One of the things I love about Italy, and especially living in a small town in Italy, is interacting with small, traditional businesses on a daily basis. Maybe it’s part of my own family legacy – I grew up in a small town and I can remember riding my bicycle at 8 years old to my parent’s grocery store, which had been my grandfathers. I remember learning math by counting back the customers’ change (this was before the cash register did the work for you and you had to actually use math!) and I remember playing downstairs in the spooky stock room on the conveyor belts. I also remember when the big supermarkets came to town and my parents struggled, eventually having to sell out altogether.
A few years ago I asked my mother what that was like – to witness that change. I wanted to know if they’d seen it coming, and what they’d done to hold it at bay. At that time my wife and I had been in business for a while and it had been almost 30 years since the family store had been sold.

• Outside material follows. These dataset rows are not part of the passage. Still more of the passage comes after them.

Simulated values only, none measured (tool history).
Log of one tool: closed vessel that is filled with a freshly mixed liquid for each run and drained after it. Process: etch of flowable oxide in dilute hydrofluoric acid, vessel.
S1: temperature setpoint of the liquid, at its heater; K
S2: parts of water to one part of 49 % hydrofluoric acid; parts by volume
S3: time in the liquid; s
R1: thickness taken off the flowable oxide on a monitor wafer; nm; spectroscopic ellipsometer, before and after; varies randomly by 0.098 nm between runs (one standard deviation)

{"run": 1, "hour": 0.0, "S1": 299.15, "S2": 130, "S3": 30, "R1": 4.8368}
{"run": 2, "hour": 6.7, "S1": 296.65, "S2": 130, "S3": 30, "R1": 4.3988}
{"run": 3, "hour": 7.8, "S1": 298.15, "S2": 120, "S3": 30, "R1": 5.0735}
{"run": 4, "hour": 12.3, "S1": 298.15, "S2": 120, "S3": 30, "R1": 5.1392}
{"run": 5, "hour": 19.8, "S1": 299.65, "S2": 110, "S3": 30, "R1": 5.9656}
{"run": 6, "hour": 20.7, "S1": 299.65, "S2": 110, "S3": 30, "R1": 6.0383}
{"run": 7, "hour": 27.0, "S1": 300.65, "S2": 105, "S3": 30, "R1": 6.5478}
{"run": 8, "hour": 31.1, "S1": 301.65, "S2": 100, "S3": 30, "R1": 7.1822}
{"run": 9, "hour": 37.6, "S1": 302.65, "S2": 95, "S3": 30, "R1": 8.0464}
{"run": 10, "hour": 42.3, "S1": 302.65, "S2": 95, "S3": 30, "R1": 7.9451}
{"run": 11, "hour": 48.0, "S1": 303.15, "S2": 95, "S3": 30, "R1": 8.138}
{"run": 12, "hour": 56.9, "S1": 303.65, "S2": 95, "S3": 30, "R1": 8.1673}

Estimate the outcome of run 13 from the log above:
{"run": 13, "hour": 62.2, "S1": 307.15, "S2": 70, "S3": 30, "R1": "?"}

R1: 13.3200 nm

My mother answered that the hardest part wasn’t selling the store, nor was it the worries about money. It was the lifestyle change. It was knowing that their whole way of living was coming to an end. My father had been the butcher in the store. My mother worked at the cash register. They had employees that were like family and an apartment above the store where sometimes these employees lived. They knew their customers well and their customers knew them. It was hard to accept that people preferred shopping at a big, impersonal store just to save a few bucks, but now, 3 decades later, it’s pretty clear that this way of life is not only here to stay, but it leaves no room for anything else.
I’ve seen this change almost everywhere in the world I’ve visited. Everything seems to be falling into the hands of very few big businesses. Italy has resisted somewhat, thanks to having such a strong tradition of small business, and perhaps from having such a bloated bureaucracy, making it hard for any business to strive here. But slowly, slowly each and every town in Italy has been infiltrated by a large grocery store chain (Despar, Sidis, Coop, etc.) and the Eatalys will sadly shoulder out the same shops that created the romance of local products. Eventually I’m sure even Starbucks will conquer the Bel Paese as well.
A few years ago I wrote about a tour I’d been on in Florence that focused on the artisans of the Oltrarno and how their trades were dying out. It’s a subject that fascinates and saddens me in equal measures, a subject I wish I could do more to expose. Maybe I’m just romanticizing the quaintness of daily Italian life, but those who visit Italy, and love it, certainly share the love for the old-fashioned.
I can’t be the only one who mourns the loss of Main Street.
Here in Orvieto, we buy our vegetables from Franco, the farmer who comes to town twice a week and sells his produce in the Piazza along with the cheese guys and the honey guy. When a locket we’d bought our daughter didn’t close correctly, we stopped at the jewelry shop below our apartment and Massimo graciously fixed it – refusing any money. And when I’ve needed belts adjusted or shoes fixed, I’ve gone to see Federico, the cobbler, who also insists that it’s such a small thing to do, that there’s no reason to pay.
Federico is a unique case. He’s young – 26 years old, and not from Orvieto. He didn’t grow up the son of a cobbler. Instead, he got interested in shoe making and working with leather, and looked on-line for a school where he could learn the trade. Having struck out, he went door to door around Rome, asking each artisan if they’d take him on as an apprentice. They all refused, from a combination of not having the volume to justify the expense, but perhaps also because they felt their work was a secret that shouldn’t be shared with just anyone.
In the end, he found someone who was open to sharing his craft and Federico worked for free for a few years, learning how to work the leather, a bit like Daniel in The Karate Kid – with small, repetitive jobs. Now he owns his own “bottega” in Orvieto where his American wife and his mother both work. He handcrafts beautiful shoes, bags, belts, wallets, and whatever else sparks his creativity.
The fact that this young guy is reviving an old trade that’s literally at risk of extinction in the next few decades, is already worth supporting. That he’s also been successful at it – in a town where other artisans are sadly closing shop only to be replaced by chain lingerie stores – is indeed the cherry on top.
I consider Federico a friend – the same way I consider many of the shopkeepers friends. They’re the people who make up the backdrop of my life, and we’re connected, of course by commerce, but also by something more than that. If you’re in Orvieto, you should swing by Federico’s shop on Via Garibaldi. He’d be happy to show you what he does, whether you’re buying or not. To him, it’s an art, and his customers are friends.